Internet startup founder Scott Johnston ’82 spoke about his new website and the role of social media in modern relationships at a Wednesday master’s tea.
Johnston, co-founder and vice chairman of internet startup Wayin — a website founded in 2010 that encourages users to post photos with polls in the hopes of generating discussion — spoke to six students about the relationship between data and social media in his alma mater, Pierson College. Johnston emphasized that Wayin and other social networking sites, such as Twitter and Facebook, can help people expand their social horizons and connect with strangers — redefining the way people approach friendships and relationships.
Johnston cited Dunbar’s Law, which states that one person can maintain a maximum of 150 stable friendships, and argued that social media sites have made it possible to exceed this friend limit.
“Social media lets you violate Dunbar’s Law,” Johnston quipped. “You never have to lose track of anyone ever again.”
Wayin, which Johnston co-founded with chairman Scott McNealy, aims to help users find common ground with an unlimited number of other users on the site through questionnaires, discussion forums and images. The goal, he said, was to create a centralized place where people could interact through the photos and accompanying questions they shared — from serious ethical inquiries to random trivia and opinions.
On Wayin, users must post both a photo and a question as a package, Johnston said. Questions can be left open-ended, or be created with a set of answer options that the user designs, he said. The site organizes questions by category, such as sports, politics, travel and photography, he added, and allows users to “follow” each other.

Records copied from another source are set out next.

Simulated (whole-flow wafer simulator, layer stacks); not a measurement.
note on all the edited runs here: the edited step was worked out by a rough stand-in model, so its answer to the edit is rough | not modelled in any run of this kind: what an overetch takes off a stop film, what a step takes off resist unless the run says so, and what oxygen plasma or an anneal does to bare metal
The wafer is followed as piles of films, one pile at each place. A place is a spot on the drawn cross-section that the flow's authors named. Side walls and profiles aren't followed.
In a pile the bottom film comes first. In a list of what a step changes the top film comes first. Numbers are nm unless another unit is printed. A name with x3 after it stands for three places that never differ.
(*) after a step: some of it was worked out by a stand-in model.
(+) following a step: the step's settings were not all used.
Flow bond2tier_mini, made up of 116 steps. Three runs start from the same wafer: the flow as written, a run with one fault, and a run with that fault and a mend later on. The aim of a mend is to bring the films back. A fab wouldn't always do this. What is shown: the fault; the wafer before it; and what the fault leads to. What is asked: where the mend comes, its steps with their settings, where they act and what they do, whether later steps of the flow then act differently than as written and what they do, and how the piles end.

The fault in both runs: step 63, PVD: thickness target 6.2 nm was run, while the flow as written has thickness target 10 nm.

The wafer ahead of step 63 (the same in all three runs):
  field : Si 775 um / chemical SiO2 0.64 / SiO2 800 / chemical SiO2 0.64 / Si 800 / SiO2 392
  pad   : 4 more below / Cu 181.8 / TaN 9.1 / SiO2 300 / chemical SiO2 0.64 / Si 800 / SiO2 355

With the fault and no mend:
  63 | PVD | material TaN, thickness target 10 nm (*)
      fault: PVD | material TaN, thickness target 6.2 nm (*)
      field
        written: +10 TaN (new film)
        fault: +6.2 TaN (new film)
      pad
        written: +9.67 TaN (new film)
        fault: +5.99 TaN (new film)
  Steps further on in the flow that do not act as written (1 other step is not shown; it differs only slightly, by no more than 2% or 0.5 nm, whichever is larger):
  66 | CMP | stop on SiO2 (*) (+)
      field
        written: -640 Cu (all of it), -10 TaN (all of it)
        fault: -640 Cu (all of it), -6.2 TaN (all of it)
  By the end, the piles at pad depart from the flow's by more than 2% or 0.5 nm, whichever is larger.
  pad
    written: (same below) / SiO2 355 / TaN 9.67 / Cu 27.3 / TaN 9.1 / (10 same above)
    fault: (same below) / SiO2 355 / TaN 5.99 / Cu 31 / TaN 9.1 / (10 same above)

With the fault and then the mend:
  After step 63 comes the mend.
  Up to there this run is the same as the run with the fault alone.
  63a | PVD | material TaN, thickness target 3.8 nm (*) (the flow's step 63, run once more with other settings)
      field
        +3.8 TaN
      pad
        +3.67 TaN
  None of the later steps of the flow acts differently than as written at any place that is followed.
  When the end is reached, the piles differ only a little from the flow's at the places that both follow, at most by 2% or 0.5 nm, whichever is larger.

The polls Wayin offers are different from others available on the internet because it allows users to access the demographic information of people who answer their questions, Johnston said. He added that Wayin is particularly attractive to advertisers, as they can use the demographic information to determine which groups of people like their products most.
Johnston said Wayin’s founding was a “very improbable” story. After graduating from Yale, Johnston said he founded and served as the chief executive of hedge fund Peconic Management for 11 years. He then worked as a managing partner at the Belstar Group, a New York-based investing firm, and eventually left that job to pursue Wayin with McNealy. Though Johnston said heading an internet startup was not a viable career option when either he or McNealy graduated college, he added that technology has progressed dramatically since then.
“If you plucked one of us from 1982 to Yale now it would have been very confusing,” Johnston said. “A lot of it would have seemed like magic.”
As the site grows, Johnston said he envisions companies using Wayin to survey workplace morale, or teachers and professors using the site to encourage participation among quieter students.
Two students interviewed, both of whom are considering careers in social media, said they found Johnston’s talk helpful and agreed that social media is a growing field.
Wen Hu ’12 said he thinks Wayin is unique in the social media world because it has the potential to be developed further. He added that Wayin could become another social media site that students use to waste time, much like Twitter or Facebook.
“It’s a very general platform, so you can do anything and everything on it,” Hu said.
Kevin Lai ’13 said he thought the talk was valuable for students interested in starting their own businesses.
Wayin currently has 100,000 users, according to Johnston.